Unnoticed contradictions

It is the job of a nation’s intellectuals to connect current events to principles and to past events. Rarely is that done. Look at three examples.

1. Wasn’t it just a couple of years ago that we learned that campuses were concerned about students’ need for “safe spaces” and “trigger warnings” had to be given, for instance to alert sensitive students that the speaker was going to mention something that could be disconcerting to them, such as that he was going to use the word “individualism”?

But now it’s fine for “Palestinians” to celebrate the October 7th atrocities, to hurl the word “genocide” at the children or grandchildren of those who witnessed actual genocide, and to harass and threaten Jews on campus.

What happened to the concept of the college student as a “snowflake” who shouldn’t have to endure the prospect of any unpleasantness?

2. Ceasefires. There have been ceasefires all my life, and I heard the term as far back as the Korean War. Out of the hundreds of cease-fires that have been tried, none have worked. All have been broken at the convenience of the more evil side. Hamas broke a ceasefire on October 7th. Just half a year ago.

Put into the same bucket all “deals” that the good makes with the evil, all “quiet diplomacy,” all “peace processes” and all detentes. After the unbroken record of failure of these things, the call for them goes out unabated. “That was then, this is now” is the mantra.

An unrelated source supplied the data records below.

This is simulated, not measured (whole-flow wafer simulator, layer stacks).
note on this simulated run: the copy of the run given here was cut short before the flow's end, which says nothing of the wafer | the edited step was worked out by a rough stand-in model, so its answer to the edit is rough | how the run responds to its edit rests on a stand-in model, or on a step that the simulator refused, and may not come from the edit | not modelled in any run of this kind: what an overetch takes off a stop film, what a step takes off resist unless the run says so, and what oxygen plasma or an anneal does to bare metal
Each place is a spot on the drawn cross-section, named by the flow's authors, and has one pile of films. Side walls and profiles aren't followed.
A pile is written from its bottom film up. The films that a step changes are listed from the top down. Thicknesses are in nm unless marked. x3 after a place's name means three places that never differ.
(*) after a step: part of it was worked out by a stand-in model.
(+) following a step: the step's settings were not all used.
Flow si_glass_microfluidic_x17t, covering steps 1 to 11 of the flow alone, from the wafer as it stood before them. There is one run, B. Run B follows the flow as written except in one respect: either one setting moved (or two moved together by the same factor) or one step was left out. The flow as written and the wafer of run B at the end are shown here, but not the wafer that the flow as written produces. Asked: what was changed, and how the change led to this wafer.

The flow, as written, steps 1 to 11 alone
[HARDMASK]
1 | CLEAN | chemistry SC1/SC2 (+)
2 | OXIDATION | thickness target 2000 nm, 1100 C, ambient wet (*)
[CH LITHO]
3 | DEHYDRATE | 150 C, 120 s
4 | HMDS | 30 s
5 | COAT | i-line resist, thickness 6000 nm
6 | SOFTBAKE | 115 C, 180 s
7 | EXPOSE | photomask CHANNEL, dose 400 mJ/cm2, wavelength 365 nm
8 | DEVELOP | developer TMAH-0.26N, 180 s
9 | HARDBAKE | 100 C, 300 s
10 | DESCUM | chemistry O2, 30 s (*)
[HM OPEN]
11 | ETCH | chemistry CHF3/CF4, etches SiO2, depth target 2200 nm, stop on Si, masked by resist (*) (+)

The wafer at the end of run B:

3. We constantly hear that man can know nothing for certain, that truth is relative to the individual, that observations are “theory-laden” so cannot claim to be objective, that no scientific claim can be proved true, that we can say only it hasn’t been refuted by the data so far. At the same time and from the same people, we hear that catastrophic climate change is beyond doubt, that those who question it are “deniers” who should be kicked out of any position of consequence.

How does the same mind hold, “Nothing is certain” and “Climate catastrophe is certain”?